To test this hypothesis, I dichotomized IAT scores with zero as a neutral point. I then ran a hierarchical regression with the dichotomous predictor first and then followed by both predictors to examine the incremental contribution from reaction times. Table 1 shows that neither dichotomous scores nor reaction time predicted explicit self-esteem in both studies. Dichotomous scores explained a modest amount of variance in explicit racial attitude ratings, and reaction times added some explained variance. Most interesting was the result for political orientation: A full 38% of the variance in explicit ratings was explained by the dichotomous measure, whereas reaction times added only 7%, which is similar to the results for racial attitudes. Thus, the validity of IAT scores increases with the polarity of attitudes. This finding suggests that the IAT is good in classifying individuals into opposing groups but has low validity of individual differences in the strength of attitudes.

Table 1.

Explained Variance by Direction and Strength of Attitude

Data set	Citation	Dichotomous scores	Incremental reaction time
Self esteem study 1	Falk, Heine, Takemura, Zhang, & Hsu (2015)	.016	.000
Self-esteem study 2	Bar-Anan & Vianello (2018)	.009	.002
Race study 1	Bar-Anan & Vianello (2018)	.041	.060
Race study 2	Greenwald, Smith, Sriram, Bar-Anan, & Nosek (2009)	.073	.057
Race study 3	Axt (2018)	.045	.030
Political orientation	Bar-Anan & Vianello (2018)	.380	.070

Discussion

What do IATs measure?

Construct validation is a difficult and iterative process because scientific evidence can alter the understanding of constructs. In this spirit, Banaji and Greenwald (2013) recognized that they did “not have the luxury of believing that what appears true and valid now will always appear so” (p. xv). In 2013, Banaji and Greenwald proposed that the IAT measures implicit constructs that are difficult to measure with explicit measures (Banaji & Greenwald, 2013; Greenwald et al., 1998; Nosek et al., 2007). This view was based on low to moderate correlations between IAT scores and explicit measures, which was interpreted as evidence of discriminant validity. However, this interpretation was premature. The present results suggest that measurement error alone is often sufficient to explain these low correlations. Thus, there is little empirical support for the claim that the IAT measures implicit attitudes that are not accessible to introspection and that cannot be measured with self-report measures.

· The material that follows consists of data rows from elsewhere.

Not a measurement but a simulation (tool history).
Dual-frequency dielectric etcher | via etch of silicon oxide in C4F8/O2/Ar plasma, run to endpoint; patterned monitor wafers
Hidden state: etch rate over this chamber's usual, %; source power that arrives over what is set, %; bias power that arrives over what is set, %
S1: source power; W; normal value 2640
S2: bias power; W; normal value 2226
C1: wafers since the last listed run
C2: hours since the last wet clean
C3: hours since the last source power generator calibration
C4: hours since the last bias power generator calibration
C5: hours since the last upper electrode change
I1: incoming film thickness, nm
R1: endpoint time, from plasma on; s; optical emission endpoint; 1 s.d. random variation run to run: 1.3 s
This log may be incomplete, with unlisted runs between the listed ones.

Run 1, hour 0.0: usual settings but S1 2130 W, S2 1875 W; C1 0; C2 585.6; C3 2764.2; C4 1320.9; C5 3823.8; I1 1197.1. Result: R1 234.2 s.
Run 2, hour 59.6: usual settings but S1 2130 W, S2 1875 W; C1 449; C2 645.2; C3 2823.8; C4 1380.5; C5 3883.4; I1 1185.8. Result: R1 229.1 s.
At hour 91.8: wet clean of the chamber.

Of course, absence of evidence is not the same as evidence that implicit attitudes do not exist or never influence behavior. However, empirical claims about implicit attitudes require valid measures of implicit attitudes, and IAT scores fail to provide this required information. For 21 years, the lack of discriminant validity has been overlooked because psychologists often fail to take measurement error into account and do not clearly distinguish between measures and constructs. Thus, findings obtained with the IAT were often treated as if they provide insights into implicit attitudes. For example, on the basis of the observation that IAT scores change in response to experimental manipulations, Lai et al. (2016) wrote that “implicit preferences are malleable” (p. 1002). However, they also noticed that none of these effects lasted and that the manipulations did not change scores on explicit attitude measures. This finding was interpreted as “short-term malleability in implicit preferences” (p. 1002).

The present results provide a much simpler explanation for their findings. Although the actual racial preferences did not change, the experimental manipulations introduced temporary changes in the cognitive processes that are used to measure attitudes with the IAT (Klauer et al., 2007). This parsimonious explanation is also consistent with the longitudinal multimethod study of racial attitudes that showed no real changes in racial attitudes over a 2-month period (Cunningham et al., 2001). It also explains why the most effective manipulation of IAT scores is an explicit instruction to fake IAT scores (Lai et al., 2016), whereas interventions that are designed to change actual attitudes show inconsistent effects (Forscher, Mitamura, Dix, Cox, & Devine, 2017; Joy-Gaba & Nosek, 2010; Van Dessel, De Houwer, Gast, & Tucker Smith, 2015). Moreover, publication bias in experimental IAT studies makes it difficult to identify paradigms that produce replicable intervention effects (Forscher et al., 2019).

In the future, researchers need to be more careful when they make claims about constructs on the basis of a single measure such as the IAT because measurement error can produce misleading results. To ensure that results can be generalized from a specific measure to actual constructs, it is desirable to incorporate a multimethod approach into the measurement of attitudes. Even if studies use a monomethod approach, a series of monomethod studies should demonstrate that results are consistent across different measures. Otherwise, sampling error will produce an unreliable pattern of dissociations between measures that masks consistent patterns at the level of constructs.

Researchers should avoid terms, such as implicit attitude or implicit preferences, that make claims about constructs simply because attitudes were measured with an implicit measure. Even Greenwald and Banaji (2017) are trying to avoid writing about implicit constructs, suggesting that it is time to put the ideas that the IAT measured unconscious processes and that individuals harbor hidden implicit attitudes to rest.

Implications for dual-attitude models

The present results also have implications for theoretical models of attitudes because measures such as the IAT have influenced how social psychologists think about attitudes (Bohner & Dickel, 2011). Research with implicit measures has led to the creation of dual-attitude models. The key postulate of dual-attitude models is that implicit and explicit attitudes have separate mental representations (Petty, Briñol, & DeMarree, 2007). One finding that seemed to support dual-attitude models was the low correlation between implicit measures such as the IAT and explicit measures of attitudes (Bar-Anan & Vianello, 2018). Thus, the present results of low discriminant validity pose a problem for dual-attitude models and favor models that consider attitudes as a single construct (Fazio & Olson, 2003).

A single construct does not imply that there is a fixed representation of object valence that is stored in memory. In different situations, different representations may be activated and produce inconsistency in implicit and explicit measures. The same is true for personality traits and behaviors (Schimmack, 2010). The notion of a single attitude implies only that there are individual differences in the disposition to like or dislike an attitude object across different situations: Chocolate lovers love chocolate most of the time but not all of the time.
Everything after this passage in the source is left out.